Landlocked Tajikistan is of "immense geo strategic importance" to India, sharing a 520 km border with China and a porous 1,425 km border with Afghanistan, including the narrow Afghan-Wakhan corridor which at its narrowest point is 16 km away from Pakistan-occupied Kashmir.
Afghanistan would be in focus during talks, said Bisaria, adding that President Rahmon had discussed the matter last year too.
Tajikistan is "extremely concerned" about Afghanistan, especially in the context of the drawdown of international troops in 2014, and with reports of Afghan mercenaries entering the country.
In 2006, India had committed to undertake rehabilitation and modernization of the Varzob-1 Hydro Power Station, which was undertaken by Bharat Heavy Electricals Ltd (BHEL) and National Hydroelectric Power Corporation (NHPC). The project was inaugurated last year.
Both countries also share close defence relations, with India also involved in training of Tajik officers and cadets, said Bisaria.
Bilateral trade, which stood at $27 million last year, has been low, due to transportation difficulties. Goods from India have to travel by sea from Bandar Abbas in Iran and then to Tajikistan by land.

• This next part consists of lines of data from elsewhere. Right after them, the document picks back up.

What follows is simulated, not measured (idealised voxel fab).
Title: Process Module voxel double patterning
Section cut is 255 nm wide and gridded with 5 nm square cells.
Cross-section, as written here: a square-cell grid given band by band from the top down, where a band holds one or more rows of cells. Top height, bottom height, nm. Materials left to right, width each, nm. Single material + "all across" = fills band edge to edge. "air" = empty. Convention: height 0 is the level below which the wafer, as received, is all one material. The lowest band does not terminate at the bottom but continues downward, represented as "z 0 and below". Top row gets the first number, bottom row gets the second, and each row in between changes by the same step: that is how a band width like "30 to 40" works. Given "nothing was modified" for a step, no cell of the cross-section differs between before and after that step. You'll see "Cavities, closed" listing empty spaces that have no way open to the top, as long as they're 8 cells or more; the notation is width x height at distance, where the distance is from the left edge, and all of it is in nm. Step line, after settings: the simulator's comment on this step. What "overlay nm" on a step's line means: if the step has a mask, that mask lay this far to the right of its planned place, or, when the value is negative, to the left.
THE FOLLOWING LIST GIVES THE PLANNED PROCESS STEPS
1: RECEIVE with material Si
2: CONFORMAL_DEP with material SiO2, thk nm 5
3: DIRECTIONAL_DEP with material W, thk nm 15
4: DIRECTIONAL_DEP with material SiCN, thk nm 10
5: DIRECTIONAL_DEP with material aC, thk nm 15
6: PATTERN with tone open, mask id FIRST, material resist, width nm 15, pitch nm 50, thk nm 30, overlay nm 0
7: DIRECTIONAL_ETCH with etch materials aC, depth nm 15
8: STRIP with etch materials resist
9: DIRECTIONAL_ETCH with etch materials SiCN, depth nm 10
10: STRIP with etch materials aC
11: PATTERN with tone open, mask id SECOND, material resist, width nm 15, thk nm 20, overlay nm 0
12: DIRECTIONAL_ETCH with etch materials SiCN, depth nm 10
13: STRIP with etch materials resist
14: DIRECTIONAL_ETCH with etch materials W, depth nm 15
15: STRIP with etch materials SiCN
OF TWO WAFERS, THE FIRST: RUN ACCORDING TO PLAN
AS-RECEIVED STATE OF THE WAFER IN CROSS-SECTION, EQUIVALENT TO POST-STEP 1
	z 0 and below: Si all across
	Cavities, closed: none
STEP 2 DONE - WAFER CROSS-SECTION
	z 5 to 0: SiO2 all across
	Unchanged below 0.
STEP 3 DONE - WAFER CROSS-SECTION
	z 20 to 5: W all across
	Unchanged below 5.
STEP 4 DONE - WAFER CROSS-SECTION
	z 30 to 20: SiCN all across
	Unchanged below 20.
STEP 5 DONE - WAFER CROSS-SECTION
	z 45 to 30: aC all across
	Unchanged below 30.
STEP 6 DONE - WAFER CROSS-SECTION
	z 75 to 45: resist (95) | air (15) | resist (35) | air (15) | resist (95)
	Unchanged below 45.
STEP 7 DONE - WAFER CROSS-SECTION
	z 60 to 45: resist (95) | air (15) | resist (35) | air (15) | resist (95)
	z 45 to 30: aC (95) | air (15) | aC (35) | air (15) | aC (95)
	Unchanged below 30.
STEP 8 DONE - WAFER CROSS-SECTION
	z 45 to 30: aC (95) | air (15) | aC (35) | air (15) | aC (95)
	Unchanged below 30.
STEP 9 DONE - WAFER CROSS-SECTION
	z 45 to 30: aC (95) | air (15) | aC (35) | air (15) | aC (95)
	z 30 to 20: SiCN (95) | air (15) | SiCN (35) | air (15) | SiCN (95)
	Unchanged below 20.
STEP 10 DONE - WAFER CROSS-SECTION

India is taking steps to re-energise the the North-South corridor and also the trans-Afghan corridor for access to Tajikistan.
A joint commission is working on a blueprint to boost trade between the two countries.
Bisaria denied that India had any fighter planes stationed in Tajikistan, but was only involved in the reconstruction of the Ayni airfield.
Ansari will be accompanied by Minister of State for Food Tariq Anwar and four MPs, including Rajya MPs Chandan Mitra and Harsimrat Kaur Badal.
Then president Pratibha Patil had visited Tajikistan in 2009 and then prime minister Atal Bihari Vajpayee in 2003. Tajik President Rahmon has visited India five times, the last time being September 2012, when ties were elevated to a strategic partnership.